Analytic row_number() should be the fastest
select *
from (
select
t.*,
row_number() over (partition by Id order by SDate) rn
from your_table t
) t where rn = 1;
You can achieve this with a self join, which may not be the fastest or most elegant solution:
CREATE TABLE #SOPostSample
(
SDate DATE ,
Id NVARCHAR(5) ,
Balance INT
);
INSERT INTO #SOPostSample
( SDate, Id, Balance )
VALUES ( '2016-01-01', 'ABC', 3 ),
( '2016-01-01', 'DEF', 7 ),
( '2016-01-01', 'GHI', 2 ),
( '2016-02-01', 'ABC', 6 ),
( '2016-02-01', 'DEF', 4 ),
( '2016-02-01', 'GHI', 8 ),
( '2016-02-01', 'XYZ', 12 );
SELECT t1.Id ,
MIN(t2.Balance) Balance
FROM #SOPostSample t1
INNER JOIN #SOPostSample t2 ON t1.Id = t2.Id
GROUP BY t1.Id ,
t2.SDate
HAVING t2.SDate = MIN(t1.SDate);
DROP TABLE #SOPostSample;
Produces:
id Balance
============
ABC 3
DEF 7
GHI 2
XYZ 12
This works for the sample data, but please test with more data as I just wrote it quickly.

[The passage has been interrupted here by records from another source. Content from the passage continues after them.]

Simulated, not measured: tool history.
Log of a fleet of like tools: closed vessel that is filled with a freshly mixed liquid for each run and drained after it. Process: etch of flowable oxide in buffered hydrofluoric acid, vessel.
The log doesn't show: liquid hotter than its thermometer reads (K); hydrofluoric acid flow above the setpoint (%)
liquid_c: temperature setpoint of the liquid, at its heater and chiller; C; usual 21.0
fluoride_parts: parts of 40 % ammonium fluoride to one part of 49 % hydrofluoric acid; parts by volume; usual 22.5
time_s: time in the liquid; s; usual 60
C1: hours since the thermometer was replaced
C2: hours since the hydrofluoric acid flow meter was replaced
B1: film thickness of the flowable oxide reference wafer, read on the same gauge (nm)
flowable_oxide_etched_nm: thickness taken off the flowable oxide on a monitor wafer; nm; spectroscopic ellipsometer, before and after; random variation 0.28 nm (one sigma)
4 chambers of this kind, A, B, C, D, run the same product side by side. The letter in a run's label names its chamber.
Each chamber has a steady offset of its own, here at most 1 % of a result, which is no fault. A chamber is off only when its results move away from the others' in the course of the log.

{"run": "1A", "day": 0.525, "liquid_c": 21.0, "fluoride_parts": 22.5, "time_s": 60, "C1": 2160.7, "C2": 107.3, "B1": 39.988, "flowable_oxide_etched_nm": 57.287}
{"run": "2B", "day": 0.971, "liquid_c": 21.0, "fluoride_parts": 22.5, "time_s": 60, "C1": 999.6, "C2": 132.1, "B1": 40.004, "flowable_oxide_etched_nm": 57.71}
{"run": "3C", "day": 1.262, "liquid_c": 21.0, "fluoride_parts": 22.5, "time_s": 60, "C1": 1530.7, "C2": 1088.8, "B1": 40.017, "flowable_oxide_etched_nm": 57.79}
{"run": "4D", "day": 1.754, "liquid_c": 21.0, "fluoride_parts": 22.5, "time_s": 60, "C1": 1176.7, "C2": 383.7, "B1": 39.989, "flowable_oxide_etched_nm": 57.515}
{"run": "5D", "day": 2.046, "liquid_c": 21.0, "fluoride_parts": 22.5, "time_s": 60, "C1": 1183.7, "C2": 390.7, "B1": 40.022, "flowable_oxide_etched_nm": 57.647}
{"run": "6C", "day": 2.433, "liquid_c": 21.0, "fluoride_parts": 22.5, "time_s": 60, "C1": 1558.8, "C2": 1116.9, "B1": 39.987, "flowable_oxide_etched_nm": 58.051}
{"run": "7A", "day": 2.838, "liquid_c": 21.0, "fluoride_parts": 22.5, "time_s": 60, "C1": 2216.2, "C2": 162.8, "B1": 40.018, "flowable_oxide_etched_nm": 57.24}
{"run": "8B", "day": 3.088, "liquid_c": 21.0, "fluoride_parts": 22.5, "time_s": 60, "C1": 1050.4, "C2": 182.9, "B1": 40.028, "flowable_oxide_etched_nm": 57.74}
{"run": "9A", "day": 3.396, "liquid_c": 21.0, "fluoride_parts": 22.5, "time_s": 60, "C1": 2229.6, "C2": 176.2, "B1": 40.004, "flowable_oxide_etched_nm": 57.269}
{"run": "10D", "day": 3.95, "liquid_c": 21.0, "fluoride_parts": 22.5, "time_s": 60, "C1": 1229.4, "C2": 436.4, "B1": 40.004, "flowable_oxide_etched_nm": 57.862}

This should work, Top 1 just inserted for safety, should not be needed if SDate and Id are unique in combination
SELECT o.Id ,
( SELECT TOP 1
Balance
FROM tbl
WHERE Id = o.Id
AND SDate = MIN(o.SDate)
) Balance
FROM tbl o
GROUP BY Id
HAVING sDate BETWEEN '20160101' AND '20160201';
You can use sub-query
SELECT Id ,
( SELECT TOP 1
Balance
FROM [TableName] AS T1
WHERE T1.Id = [TableName].Id
ORDER BY SDate
) AS Balance
FROM [TableName]
GROUP BY Id;